Co-recipients of the ‘Best Team of Year’ award are the University of Cambridge, the Botswana Institute of Research and Technological Innovation, Cambridge Enterprise and the University of Namibia.
“Addressing the need to build R&D and technological capacity in the Southern African Development Community (SADC) region, this initiative defined Academia-Industry knowledge-exchange structures and practices conducive to local prosperity,” the initiative’s website reads.
“Advancing such Academia-Industry innovation ecosystems is also important for UK HEIs seeking to deliver impact in these regions: as reviews of Newton Fund and GCRF grants note, failure to address innovation diffusion in ODA-target countries is a major obstacle to achieving the funding goals conducive to local prosperity,” the same source adds.
The international knowledge-exchange team from the UK, Botswana, Mozambique and Namibia co-created and delivered the initiative – convening over fifty contributors from ten research institutions and seventeen actual SADC knowledge-exchange cases on aquaculture, agriculture, water treatment, conservation, climate change and tech and indigenous knowledge-based approaches to health.

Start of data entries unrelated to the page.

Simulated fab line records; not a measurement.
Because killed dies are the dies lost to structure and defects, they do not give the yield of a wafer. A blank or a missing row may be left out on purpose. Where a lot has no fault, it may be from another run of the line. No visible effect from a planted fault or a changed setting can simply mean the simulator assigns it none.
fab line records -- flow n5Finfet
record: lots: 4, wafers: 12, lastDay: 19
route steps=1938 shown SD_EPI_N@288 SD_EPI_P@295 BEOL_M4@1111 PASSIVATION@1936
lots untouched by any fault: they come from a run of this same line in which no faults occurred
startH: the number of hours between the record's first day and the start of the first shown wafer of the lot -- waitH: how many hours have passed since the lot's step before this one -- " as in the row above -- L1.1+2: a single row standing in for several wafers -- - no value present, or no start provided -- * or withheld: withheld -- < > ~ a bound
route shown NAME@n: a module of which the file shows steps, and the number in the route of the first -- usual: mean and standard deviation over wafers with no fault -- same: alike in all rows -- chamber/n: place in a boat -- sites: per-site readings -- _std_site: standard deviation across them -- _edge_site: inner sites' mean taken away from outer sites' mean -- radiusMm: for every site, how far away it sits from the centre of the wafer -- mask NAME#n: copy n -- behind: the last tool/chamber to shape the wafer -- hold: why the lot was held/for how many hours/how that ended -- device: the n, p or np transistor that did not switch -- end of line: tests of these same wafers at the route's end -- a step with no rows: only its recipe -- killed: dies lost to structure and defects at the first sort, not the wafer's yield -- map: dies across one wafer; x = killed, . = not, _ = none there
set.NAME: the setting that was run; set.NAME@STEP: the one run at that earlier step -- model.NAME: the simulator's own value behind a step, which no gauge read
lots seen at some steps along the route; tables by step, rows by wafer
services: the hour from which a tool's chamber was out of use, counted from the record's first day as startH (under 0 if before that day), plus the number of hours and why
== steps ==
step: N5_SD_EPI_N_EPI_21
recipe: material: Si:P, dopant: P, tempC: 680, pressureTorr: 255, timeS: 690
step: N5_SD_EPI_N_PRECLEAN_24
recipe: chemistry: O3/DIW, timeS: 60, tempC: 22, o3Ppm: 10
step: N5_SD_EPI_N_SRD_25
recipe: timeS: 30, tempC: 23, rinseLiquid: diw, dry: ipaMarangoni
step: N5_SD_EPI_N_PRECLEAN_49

The programme was initiated by a workshop in Botswana that defined infrastructure and policy priorities for the efficient identification, protection and application of promising SADC innovations and for the creation of local human, social and cultural capital. Relevant expertise was identified around the political economy of technical innovation, industrial policy for development, open research tools and IP models for societal impact and SADC research institution have since strengthened their knowledge-exchange offices, supported inventors around commercialization and established entrepreneurship training. This, in turn, drove a second workshop in Cambridge focussing on commercialization and knowledge-exchange practices and established a basis for the implementation of the numerous SADC-Cambridge collaboration identified opportunities – namely around microbial and electrochemical energy production systems and on water remediation. The initiative’s innovative design also motivated consultation from Innovate UK around the delivery of Africa KTN and has already been deployed elsewhere.
The knowledge exchange team continues to act as a network for the implementation of UK-SADC collaborative research projects that respond to development needs of Southern Africa and for the championing of knowledge-exchange models that can adequately respond to the development priorities of the region.